WASHINGTON - The Supreme Court said yesterday it will use the cases of two petty thieves sentenced to at least 25 years in prison for shoplifting videotapes and stealing golf clubs to decide how far states can go in applying tough three-strikes-and-you're-out sentencing laws.

The court's answer could settle a question of whether states violate the Constitution's ban on cruel or unusual punishment when they use the laws to win long sentences for minor offenses that otherwise might result in just a few months behind bars.

The court agreed to hear two cases from California, which has the country's strictest three-strikes law.

Forty states lengthen sentences of repeat criminals; 26 of the 40 have a three-strikes provision.

Only in California, however, may a judge impose a sentence of 25 years to life for any felony conviction if the criminal was previously convicted of two serious or violent felonies.

Crimes that might otherwise be considered misdemeanors may also be considered felonies under California's law, meaning that shoplifting or other small-time crime can trigger the long sentence.

California voters and lawmakers approved the three-strikes law in 1994 amid public furor over the kidnapping and murder of 12-year-old Polly Klaas. Richard Allen Davis, a repeat offender on parole at the time of the kidnapping, was convicted of the murder and sentenced to death.

Three-strikes laws in other states and the federal government were also passed in the 1990s, when the spread of crack cocaine fed public fears about rising violent crime.

The federal law is not under review before the high court.

The better-known case the court will hear is an appeal from California's attorney general, who claims the state was justified in seeking a prison term of 50 years to life for a man convicted of stuffing videotapes down his pants at two southern California Kmart stores in 1995.

Leandro Andrade had previous burglary convictions, making him eligible for extra punishment under California's three-strikes law.

A state court upheld the sentence, but the 9th U.S. Circuit Court of Appeals, in a widely noted decision last year, ruled that Andrade's sentence was unconstitutional. The ruling was limited to cases like his, and did not overturn the three-strikes law itself.

"I think it is outrageous that someone could be sentenced to 50 years in prison for shoplifting $150 worth of videotapes," said Erwin Chemerinsky, Andrade's lawyer.

A divided three-judge panel of the appeals court found Andrade's sentence "grossly disproportionate" to the theft, and said Supreme Court rulings require a trial judge to examine whether the punishment fits the crime.

The court also said it will hear a case that came out the other way. Courts upheld Gary Ewing's sentence of 25 years to life in prison for trying to walk out of a pro shop with three golf clubs shoved down his pants leg.

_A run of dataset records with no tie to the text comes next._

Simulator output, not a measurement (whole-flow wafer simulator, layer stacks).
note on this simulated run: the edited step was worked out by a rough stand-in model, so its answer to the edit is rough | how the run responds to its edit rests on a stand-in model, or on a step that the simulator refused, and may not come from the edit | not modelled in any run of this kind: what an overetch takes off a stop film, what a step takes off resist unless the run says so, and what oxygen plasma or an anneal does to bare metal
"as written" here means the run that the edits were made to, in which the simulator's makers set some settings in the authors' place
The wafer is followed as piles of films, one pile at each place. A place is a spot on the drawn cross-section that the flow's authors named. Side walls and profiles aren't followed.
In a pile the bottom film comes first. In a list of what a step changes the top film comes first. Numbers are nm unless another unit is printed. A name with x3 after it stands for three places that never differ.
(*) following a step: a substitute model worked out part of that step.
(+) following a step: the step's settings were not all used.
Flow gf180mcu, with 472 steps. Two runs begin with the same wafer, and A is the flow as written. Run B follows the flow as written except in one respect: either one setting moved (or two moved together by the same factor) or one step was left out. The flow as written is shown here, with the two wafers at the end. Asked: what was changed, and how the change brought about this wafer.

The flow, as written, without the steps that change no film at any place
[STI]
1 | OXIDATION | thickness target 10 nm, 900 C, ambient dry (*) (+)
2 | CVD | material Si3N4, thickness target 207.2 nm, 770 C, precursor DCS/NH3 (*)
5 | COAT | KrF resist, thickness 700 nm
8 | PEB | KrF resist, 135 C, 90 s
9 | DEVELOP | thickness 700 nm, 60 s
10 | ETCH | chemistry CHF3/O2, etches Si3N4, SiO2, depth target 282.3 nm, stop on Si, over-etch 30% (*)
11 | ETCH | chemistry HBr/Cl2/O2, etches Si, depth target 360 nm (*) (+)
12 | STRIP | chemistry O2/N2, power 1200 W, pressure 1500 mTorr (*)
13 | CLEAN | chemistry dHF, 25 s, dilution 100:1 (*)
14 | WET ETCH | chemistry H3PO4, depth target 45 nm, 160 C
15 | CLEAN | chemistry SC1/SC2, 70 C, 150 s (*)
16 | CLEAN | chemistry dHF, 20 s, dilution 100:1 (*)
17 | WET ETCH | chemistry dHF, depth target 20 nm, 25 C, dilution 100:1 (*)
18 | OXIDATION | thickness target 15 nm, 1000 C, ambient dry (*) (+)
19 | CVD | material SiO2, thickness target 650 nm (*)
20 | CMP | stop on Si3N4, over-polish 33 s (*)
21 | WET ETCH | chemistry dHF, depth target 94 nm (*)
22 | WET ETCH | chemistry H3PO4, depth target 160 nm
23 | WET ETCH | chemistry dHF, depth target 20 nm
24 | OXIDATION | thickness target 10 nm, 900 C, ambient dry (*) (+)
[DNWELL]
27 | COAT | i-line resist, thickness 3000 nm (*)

Ewing had four prior convictions for robbery and burglary. Although prosecutors could have charged him with a misdemeanor in the golf club case, they chose to charge him with a felony under the state's three-strikes law.

"Serving 25 years to life for stealing golf clubs is cruel and unusual punishment," Ewing's lawyer wrote in asking the Supreme Court to get involved.

The Supreme Court has turned down previous attempts to challenge three-strikes laws as cruel and unusual punishment, but in 1999, three justices made an unusual point of questioning the law's application in California.

The court's ruling could be limited to the California law, or it could make a more general statement about the reach of sentencing schemes for repeat criminals.

In Andrade's case, the prosecutor had a choice of charging Andrade with a misdemeanor or with a felony that would make him subject to the three-strikes law.

Andrade received 25 years to life for each count, with the sentences to run consecutively. He is not eligible for parole until 2046, when he will be 87.

"Nothing in the Constitution requires society to wait for another person to be victimized by another serious or violent crime before isolating (a repeat criminal) for a substantial period of time," California Attorney General Bill Lockyer wrote in asking the Supreme Court to get involved.

Rhode Island, West Virginia, Texas and Louisiana would also allow longer than usual sentences for Andrade's same crime.

The 9th Circuit concluded that only in Louisiana would Andrade have faced a potential sentence as long as the one he received in California.

The government does have the power to punish repeat criminals harshly, Andrade's lawyer argued in court papers, "but this court has never approved such harsh sentences for misdemeanor conduct, even when the offender is a recidivist," Chemerinsky wrote.

The cases are Lockyer v. Andrade, 01-1127, and Ewing v. California, 01-6978.